Broker #1 | Kafka

2024-05-01 2. Data Ingestion Comments

Introduction

Kafka is an open-source distributed event streaming platform for:
- high-performance data pipelines,
- streaming analytics,
- data integration,
- mission-critical applications.
Contents
- 1.1 Kafka Cluster Components
- 1.2 Kafka does not delete consumed message
- 1.3 Consumer group rebalancing
- References

1. Kafka Cluster Components

Cluster : A Kafka cluster is a distributed system composed of multiple Kafka brokers working together to handle the storage and processing of real-time streaming data.
Broker : In Kafka, a broker works as a container that can hold multiple topics with different partitions. A unique integer ID is used to identify brokers in the Kafka cluster. Connection with any one of the kafka brokers in the cluster implies a connection with the whole cluster. If there is more than one broker in a cluster, the brokers need not contain the complete data associated with a particular topic.
Topic & Partition : A stream of messages that are a part of a specific category or feed name is referred to as a Kafka topic.
- In Kafka, data is stored in the form of topics. Producers write their data to topics, and consumers read the data from these topics.
- Topics in Kafka are divided into a configurable number of parts, which are known as partitions. Partitions allow several consumers to read data from a particular topic in parallel.
Producer : Producers in Kafka publish messages to one or more topics
Consumer & Consumer Group : Consumers read data from the Kafka cluster. The data to be read by the consumers has to be pulled from the broker when the consumer is ready to receive the message. A consumer group in Kafka refers to a number of consumers that pull data from the same topic or same set of topics.
Replication : Replicas are like backups for partitions in Kafka. They are used to ensure that there is no data loss in the event of a failure or a planned shutdown.

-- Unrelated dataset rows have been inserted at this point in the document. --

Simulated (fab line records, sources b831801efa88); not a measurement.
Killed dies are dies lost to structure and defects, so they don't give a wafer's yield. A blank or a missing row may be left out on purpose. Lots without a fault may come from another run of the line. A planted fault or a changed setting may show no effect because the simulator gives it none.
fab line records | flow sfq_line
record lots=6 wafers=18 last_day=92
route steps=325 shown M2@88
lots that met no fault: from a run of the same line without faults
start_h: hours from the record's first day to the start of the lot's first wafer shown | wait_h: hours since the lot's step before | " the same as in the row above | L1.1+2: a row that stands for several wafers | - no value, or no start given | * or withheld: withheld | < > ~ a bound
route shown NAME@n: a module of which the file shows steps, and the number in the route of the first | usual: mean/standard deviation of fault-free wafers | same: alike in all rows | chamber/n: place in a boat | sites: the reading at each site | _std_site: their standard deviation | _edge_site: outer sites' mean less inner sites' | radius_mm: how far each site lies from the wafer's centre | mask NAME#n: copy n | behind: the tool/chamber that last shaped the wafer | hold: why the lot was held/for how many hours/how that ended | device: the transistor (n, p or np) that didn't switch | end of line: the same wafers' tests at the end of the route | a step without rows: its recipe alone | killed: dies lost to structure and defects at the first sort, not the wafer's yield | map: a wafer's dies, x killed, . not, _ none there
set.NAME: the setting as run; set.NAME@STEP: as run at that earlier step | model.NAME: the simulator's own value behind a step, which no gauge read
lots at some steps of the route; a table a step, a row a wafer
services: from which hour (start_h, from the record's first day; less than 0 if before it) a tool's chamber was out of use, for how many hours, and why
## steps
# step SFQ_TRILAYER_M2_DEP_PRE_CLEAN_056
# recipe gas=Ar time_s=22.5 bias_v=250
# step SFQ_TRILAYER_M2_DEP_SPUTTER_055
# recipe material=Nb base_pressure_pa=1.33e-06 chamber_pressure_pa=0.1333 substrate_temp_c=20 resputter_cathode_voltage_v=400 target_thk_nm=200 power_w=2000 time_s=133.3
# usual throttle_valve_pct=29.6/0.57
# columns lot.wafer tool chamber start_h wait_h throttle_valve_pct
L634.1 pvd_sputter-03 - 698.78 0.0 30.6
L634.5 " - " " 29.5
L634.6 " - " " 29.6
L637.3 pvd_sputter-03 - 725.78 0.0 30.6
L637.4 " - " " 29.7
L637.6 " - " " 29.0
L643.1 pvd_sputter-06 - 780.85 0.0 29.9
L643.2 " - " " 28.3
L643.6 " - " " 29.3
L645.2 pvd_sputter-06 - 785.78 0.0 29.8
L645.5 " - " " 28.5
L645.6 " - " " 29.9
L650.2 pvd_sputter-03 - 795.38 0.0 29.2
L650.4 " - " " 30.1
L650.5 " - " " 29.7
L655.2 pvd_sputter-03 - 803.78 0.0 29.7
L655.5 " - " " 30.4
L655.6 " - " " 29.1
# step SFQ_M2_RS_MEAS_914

2. Kafka does not delete consumed message

Kafka has consumer groups and their own offsets, so each consumer within consumer groups can read messages in serialized order, and each group can read topics in parallel

3. Consumer group rebalancing

session.timeout.ms (default: 10s)
- This is the amount of time a Kafka broker waits to determine that a Kafka consumer has failed and is no longer active.
- The Kafka consumer sends heartbeats to the group coordinator to prove it is still alive.
- If the session.timeout.ms elapses without receiving a heartbeat, the consumer group will be rebalanced, and the partitions it was handling will be reassigned to other consumers.
max.poll.interval.ms (default: 5m)
- This setting defines the maximum interval between consecutive poll() calls by the consumer.
- If the consumer does not call poll() within the max.poll.interval.ms, it will be considered inactive and removed from the group, triggering a rebalance of the consumer group.
- If your processing task takes a long time, you may need to increase max.poll.interval.ms to avoid triggering rebalancing due to lengthy processing times.
max.poll.records (default: 500)
- This defines the maximum number of records (messages) returned in a single call to poll().
- Increasing this value can improve throughput by reducing the number of poll() calls needed to process messages, but it can also increase memory usage if the consumer processes large batches.